| commit | 7953c611dfdb7d8fd78141477495efc1c8788f03 | [log] [tgz] |
|---|---|---|
| author | Barret Rhoden <brho@cs.berkeley.edu> | Fri Aug 30 15:17:00 2019 -0400 |
| committer | Barret Rhoden <brho@cs.berkeley.edu> | Tue Oct 01 10:17:01 2019 -0400 |
| tree | 628080708e5a278e754fa3644311d2f7d8c565d2 | |
| parent | 2b96cf6deaf2c3e64b4da946bbfe470b3dac93bf [diff] |
alarm: do not wait for unset when resetting an alarm reset_alarm_* are racy. Concurrent resetters can both unset, then both set, and set_alarm can't be called on an alarm that is already set. Right now, the only thing going for reset_alarm is that it makes sure the alarm has stopped before we set it again. That seems to prevent the race between reset_alarm for the handler and an external function, but does nothing for the race between two random functions. But actually, the handlers can't call reset_alarm (prior to this commit); unset will block on the handler finishing, which is a deadlock. (cv_wait->can_block will catch this). Basically, handlers needed to use set_alarm to rearm, since they know they aren't on the tchain anymore. Hokey. set_alarm works outside a handler too (and not the old __set_alarm vs set_alarm nonsense), but that's only for when you know a handler isn't armed. A lot of code wants to use reset_alarm, which is similar to Linux's mod_timer. It's better to have all of those functions callable in any context - particularly the most useful one. This commit doesn't fix the race between unset and set yet. Instead, has us unset without waiting for the handler to finish before setting. This makes it usable in alarm handlers. You may then worry - can't this alarm get rearmed and run on another tchain (cpu) concurrently, and then we're racing on alarm state? No - if the alarm was currently running, it was presumably on the same tchain that we're putting it on - otherwise the caller was bugged. If it's on the same tchain, then we're OK, since we know a given tchain processes alarms in order. A note on naming issues: nosync vs sync, and what's the default can get sorted out in a future commit. Signed-off-by: Barret Rhoden <brho@cs.berkeley.edu>
Akaros is an open source, GPL-licensed operating system for manycore architectures. Its goal is to provide better support for parallel and high-performance applications in the datacenter. Unlike traditional OSs, which limit access to certain resources (such as cores), Akaros provides native support for application-directed resource management and 100% isolation from other jobs running on the system.

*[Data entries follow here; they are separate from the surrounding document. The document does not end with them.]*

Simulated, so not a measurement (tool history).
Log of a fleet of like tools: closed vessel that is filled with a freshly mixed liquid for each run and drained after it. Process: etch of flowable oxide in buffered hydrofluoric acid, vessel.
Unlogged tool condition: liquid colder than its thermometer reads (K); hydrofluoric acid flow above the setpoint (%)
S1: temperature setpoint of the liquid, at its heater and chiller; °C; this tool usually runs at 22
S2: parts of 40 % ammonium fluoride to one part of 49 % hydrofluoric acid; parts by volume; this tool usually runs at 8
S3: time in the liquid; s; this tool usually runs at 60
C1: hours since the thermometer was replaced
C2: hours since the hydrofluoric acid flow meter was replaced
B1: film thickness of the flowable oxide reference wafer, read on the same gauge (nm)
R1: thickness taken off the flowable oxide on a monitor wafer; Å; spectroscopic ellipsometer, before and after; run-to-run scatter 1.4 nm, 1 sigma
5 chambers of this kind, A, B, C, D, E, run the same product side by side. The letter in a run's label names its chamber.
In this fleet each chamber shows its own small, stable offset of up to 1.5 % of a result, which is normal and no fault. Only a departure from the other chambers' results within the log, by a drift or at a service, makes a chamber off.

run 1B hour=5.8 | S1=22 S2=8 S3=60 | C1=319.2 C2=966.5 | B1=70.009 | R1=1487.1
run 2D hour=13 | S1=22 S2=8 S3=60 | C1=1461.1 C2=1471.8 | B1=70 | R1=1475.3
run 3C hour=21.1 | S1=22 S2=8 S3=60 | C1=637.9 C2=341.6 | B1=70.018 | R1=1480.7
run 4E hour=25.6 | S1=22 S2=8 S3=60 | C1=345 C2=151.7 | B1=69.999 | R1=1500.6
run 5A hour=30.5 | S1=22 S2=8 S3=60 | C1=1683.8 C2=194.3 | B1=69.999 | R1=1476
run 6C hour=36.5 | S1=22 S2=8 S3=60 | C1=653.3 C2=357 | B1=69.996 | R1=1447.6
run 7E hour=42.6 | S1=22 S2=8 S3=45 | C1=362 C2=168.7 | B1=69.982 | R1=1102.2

Although not yet integrated as such, it is designed to operate as a low-level node OS with a higher-level Cluster OS, such as Mesos, governing how resources are shared amongst applications running on each node. Its system call API and “Many Core Process” abstraction better match the requirements of a Cluster OS, eliminating many of the obstacles faced by other systems when trying to isolate simultaneously running processes. Moreover, Akaros’s resource provisioning interfaces allow for node-local decisions to be made that enforce the resource allocations set up by a Cluster OS. This can be used to simplify global allocation decisions, reduce network communication, and ultimately promote more efficient sharing of resources. There is limited support for such functionality on existing operating systems.
Akaros is still very young, but preliminary results show that processes running on Akaros have an order of magnitude less noise than on Linux, as well as fewer periodic signals, resulting in better CPU isolation. Additionally, its non-traditional threading model has been shown to outperform the Linux NPTL across a number of representative application workloads. This includes a 3.4x faster thread context switch time, competitive performance for the NAS parallel benchmark suite, and a 6% increase in throughput over nginx for a simple thread-based webserver we wrote. We are actively working on expanding Akaros's capabilities even further.
Visit us at akaros.org
Instructions on installation and getting started with Akaros can be found in GETTING_STARTED.md
Our current documentation is very lacking, but it is slowly getting better over time. Most documentation is typically available in the Documentation/ directory. However, many of these documents are outdated, and some general cleanup is definitely in order.
Send an email to akaros+subscribe@googlegroups.com.
Or visit our google group and click “Join Group”
Create a new issue here.
brho hangs out (usually alone) in #akaros on irc.freenode.net. The other devs may pop in every now and then.
Instructions on contributing can be found in Documentation/Contributing.md.
The Akaros repository contains a mix of code from different projects across a few top-level directories. The kernel is in kern/, userspace libraries are in user/, and a variety of tools can be found in tools/, including the toolchain.
The Akaros kernel is licensed under the GNU General Public License, version 2. Our kernel is made up of code from a number of other systems. Anything written for the Akaros kernel is licensed “GPLv2 or later”. However, other code, such as from Linux and Plan 9, are licensed GPLv2, without the “or later” clause. There is also code from BSD, Xen, JOS, and Plan 9 derivatives. As a whole, the kernel is licensed GPLv2.
Note that the Plan 9 code that is a part of Akaros is also licensed under the Lucent Public License. The University of California, Berkeley, has been authorised by Alcatel-Lucent to release all Plan 9 software previously governed by the Lucent Public License, Version 1.02 under the GNU General Public License, Version 2. Akaros derives its Plan 9 code from this UCB release. For more information, see LICENSE-plan9 or here.
Our user code is likewise from a mix of sources. All code written for Akaros, such as user/parlib/, is licensed under the GNU LGPLv2.1, or later. Plan 9 libraries, including user/iplib and user/ndblib are licensed under the LGPLv2.1, but without the “or later”. See each library for details.
Likewise, tools/ is a collection of various code. All of our contributions to existing code bases, such as GCC, glibc, and busybox, are licensed under their respective projects' licenses.